Posts Tagged ‘bratislava castle’

SERMON: “Sunset in Bratislava” The not-so-reverend bob

Sunday, August 29th, 2010

The view from the bridge that evening in Bratislava.

One evening in late Summer, 1987, I stood at the center of a massive iron bridge watching the sun set behind Bratislava castle.  Looking down I caught a glimpse of two men in a canoe slipping beneath me on the dark, fast waters of the Danube.

It’d been a long day.

“Dave” and I had left our campground outside of town early that morning to find A) a pair of wire-cutters, and B) a place where we could make an international call to the number in The Netherlands we’d memorized in case of emergency.

The solenoid on the starter of our Peugot camper van was out, and we still had secret compartments packed full of Christian books that we hadn’t had a chance to deliver to our contacts in Czechoslovakia (having only had time to make one midnight contact in Ostrava before the starter began acting) up.

We were stuck behind the iron curtain with a load of smuggled, illegal books in a city that — despite it’s size — had no more than a handful of locations where one could make an international call.  Earlier in the day I’d found a pair of Russian-made wire cutters at a huge department store downtown, and Dave tried to call our home base from the International Hotel downtown.  But the phone that was supposed to be manned 24 hours a day just rang and rang.  So now we were killing time, watching the sun set behind the castle on the hill until we could try another phone call.

As we leaned on the heavily-painted edge of the bridge, I began to make a sort of mental list of all the hardships and anguish this trip had put me through.  It was like I was writing up a bill to present to someone, to the person or persons who owed me for my trouble.  In the next moment a question rose up from the river in the form of my internal voice: “Who are you going to give that bill to?” it asked.  “Who owes you for that?”.

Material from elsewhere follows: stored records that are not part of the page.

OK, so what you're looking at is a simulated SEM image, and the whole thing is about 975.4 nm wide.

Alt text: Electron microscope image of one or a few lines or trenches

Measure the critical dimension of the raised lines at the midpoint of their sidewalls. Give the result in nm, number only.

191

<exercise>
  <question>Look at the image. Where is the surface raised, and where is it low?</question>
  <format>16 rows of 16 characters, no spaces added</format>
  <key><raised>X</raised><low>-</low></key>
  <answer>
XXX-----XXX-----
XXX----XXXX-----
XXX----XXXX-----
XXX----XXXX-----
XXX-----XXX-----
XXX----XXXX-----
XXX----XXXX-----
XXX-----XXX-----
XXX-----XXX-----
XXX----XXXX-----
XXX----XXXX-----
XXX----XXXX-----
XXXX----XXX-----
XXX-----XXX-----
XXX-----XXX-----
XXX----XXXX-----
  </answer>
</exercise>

Immediately I knew the answer:  Nobody.  There was no-one I could hold accountable for my situation: stranded in a Communist country with a load of contraband hidden in a broken vehicle we could allow no mechanic to touch.  I had made every choice that led me to this day, and every person that was part of the preparation and execution of this “literature trip” had every right to assume that I was making those choices based on my own deeply-held convictions.  But I hadn’t, really.  It was painfully clear that I had relied on the confidence and assurance of others, and had, in essence, put my own liberty at risk for other people’s reasons.

In that moment I understood all too clearly that my pattern of “deferring to amateurs” could not continue.  I had to take responsibility for my own life.  It was up to me to know why I was doing whatever I was doing, because when the time came to answer for it, there would be no-one standing beside me, no-one else to blame and no-one to bail me out.

Looking back on it now, this was a critical moment in my movement away from the Christianity that had brought me to that summer of being one of God’s smugglers.

It was late that nigh, around midnight, calling from the central train station (the Hotel’s phone office had closed by then), that we finally got through to our base, and I got permission to “hot-wire” the damn van and get the hell out of Czechoslovakia.  We missed the last tram out of town, and walked the dark miles back to our campground in a light drizzle.  In the morning, I stripped one half of our set of jumper cables, got that van running, and we didn’t turn it off until early the next morning in an autobahn rest area in West Germany.

It was some months later, on a Winter night back in the U.S., that the final, weakened supports for my religiosity — after 15 years of belief — quietly collapsed.

Of course the ending of that story was the beginning of another 15 years of searching for the reality to replace the make-believe.  And though I now feel like the “big” questions of life have been answered, in a way I feel like I have only just recently emerged from the various spells of belief and magical thinking that we humans are so prone to, to stand, at last, ready to face the reality of my own life, and of our existence on this spinning planet as it hurtles around the sun.

That afternoon on the Bratislava bridge, I felt that mental “bill” slip from my fingers and float down into the swift, roiling current of the Danube, to be carried away to the place where all forgiven debts go.